After a slew of failures, just 10 of this summer's 105 movies are keyed to families.

June 05, 1997|STEVEN SMITH | SPECIAL TO THE TIMES

Just three years ago, the big challenge facing preteen filmgoers wasn't where to find a new movie, but which one to see: In the summer of 1994, studios unleashed no fewer than 15 family-friendly titles, and one of them--"The Lion King"--would ascend into the all-time box-office Top 10.

New family divisions from Warner Bros. and Fox were drawing up ambitious plans--and even Miramax co-chief Bob Weinstein, best known for producing bloody fare like "Pulp Fiction," announced that "people want softer entertainment. . . . [My 12- and 7-year-old daughters] are my new script consultants."

What a difference three years make in the Circle of Life.

This summer, out of 105 movies (roughly a third more than 1994), only 10 aim for the entire family, with no G-rated Miramax titles in sight. Among the few June offerings is the live-action "Buddy," a gorilla tale from Jim Henson Pictures that opens Friday.

So why are Bob Weinstein's daughters apparently out of a job? Simple: Most studios' family film balance sheets could be summed up with a single red crayon.

The commercial and often critical disasters include "Cats Don't Dance," "House Arrest," "Gordy," "Fluke," "The Pebble and the Penguin," "The Swan Princess," "Magic in the Water," "Zeus and Roxanne," "Top Dog," "Miracle on 34th Street," "Flipper," "Alaska," "Baby's Day Out," "Getting Even With Dad," "Andre," "Little Big League" and "North."

To name just a few.

Even critically touted features like "A Little Princess," "The Indian in the Cupboard" and "Black Beauty" disappointed in theatrical runs, leaving family film successes almost entirely to well-known brand names, like Disney ("Pocahontas," "Toy Story"), Steven Spielberg ("Casper") and Henson ("Babe").

"What everybody thought was, 'I'm going to make something that works for a child,' but it's too hard," notes Brian Henson, executive producer of "Buddy" and chairman of Jim Henson Pictures, the thriving company named after his late, legendary father.

"The studios ended up talking down to kids, making films that were even too simple, or that felt like being in school.

"They'd say, you know why this movie is great? Because it's gonna teach kids to read! Or, they're gonna come out ready not to be a racist! That's not enough. You have to be telling a great story that you're going to enjoy, and the characters have to be wonderful and three-dimensional."

Henson also points out that the economics of family filmmaking are not for the small of heart.

"The cost of making a movie has probably doubled in the last seven to 10 years, and the cost of a movie ticket has not. The cost of a child ticket is half price, and the cost of a family picture is more expensive than a regular picture, because you can't just shoot on location with actors. You need something extraordinary that makes the film bigger.

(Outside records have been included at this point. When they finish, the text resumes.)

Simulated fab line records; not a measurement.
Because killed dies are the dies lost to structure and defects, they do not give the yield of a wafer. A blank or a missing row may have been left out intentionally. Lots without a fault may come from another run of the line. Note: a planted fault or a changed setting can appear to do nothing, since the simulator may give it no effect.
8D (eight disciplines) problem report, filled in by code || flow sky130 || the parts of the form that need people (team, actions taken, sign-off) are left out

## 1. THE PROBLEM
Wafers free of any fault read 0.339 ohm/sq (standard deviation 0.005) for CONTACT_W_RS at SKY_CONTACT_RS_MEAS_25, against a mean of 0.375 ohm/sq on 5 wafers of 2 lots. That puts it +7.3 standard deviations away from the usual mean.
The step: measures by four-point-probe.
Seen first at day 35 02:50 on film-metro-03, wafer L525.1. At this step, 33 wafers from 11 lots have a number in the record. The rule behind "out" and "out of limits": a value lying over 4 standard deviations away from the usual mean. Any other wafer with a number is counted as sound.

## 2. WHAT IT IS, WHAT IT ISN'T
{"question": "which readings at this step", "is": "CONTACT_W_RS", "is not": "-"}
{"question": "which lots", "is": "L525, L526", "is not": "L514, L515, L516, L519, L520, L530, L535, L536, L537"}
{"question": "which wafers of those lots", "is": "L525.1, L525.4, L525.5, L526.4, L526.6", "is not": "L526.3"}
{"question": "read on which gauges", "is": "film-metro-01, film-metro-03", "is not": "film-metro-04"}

"Three-quarters of your audience is paying half price. That means if you've made $40 million, if that was an adult film, that would be $70 million."

As a result, family movies must deliver both theatrically and on home video, a challenge few have accomplished. (Several companies now play it safe with straight-to-video releases, like Disney's recent "Honey We Shrunk Ourselves" and upcoming "Toy Story" sequel.)

That isn't to say under-16s aren't going to the movies--just that the definition of family films has changed to include edgier fare, like comedies laced with crude humor, a la "Ace Ventura" and "The Nutty Professor," or intense roller-coaster rides like "Twister" and "Independence Day."

Observes Chris Meledandri, president of Fox Family Films: "What we've learned is that children's films don't work--family films do. And there's been a redefinition by the audience of what a family film is."

Henson Pictures President Stephanie Allain agrees young viewers are "so aware, so sophisticated. They want to watch what their teenage brothers and sisters are watching, not what the little ones are watching."

"Buddy" is one of many family titles awarded a PG rating--in its case, for the intense outbursts of its gorilla hero. But other family films have worked harder to avoid the dreaded G, which is still seen by some producers as a scarlet letter.

Last year, "Fly Away Home" director Carroll Ballard admitted he added a four-letter word to his film just to ensure a PG. "G is the kiss of death," Ballard told a reporter at the time, "even with a film for children."

(The same obscenity helped 1996's "Dunston Checks In" get a PG, although Fox's Meledandri says it wasn't calculated--just a bad call. "Seeing the movie in a theater, I felt I'd let something slip by, not preventing that word from being said.")

To further hedge its bets, Hollywood is increasingly hiring pre-approved names. Sony Pictures has signed a five-year deal with Henson, while Paramount recently inked a contract with corporate cousin Nickelodeon.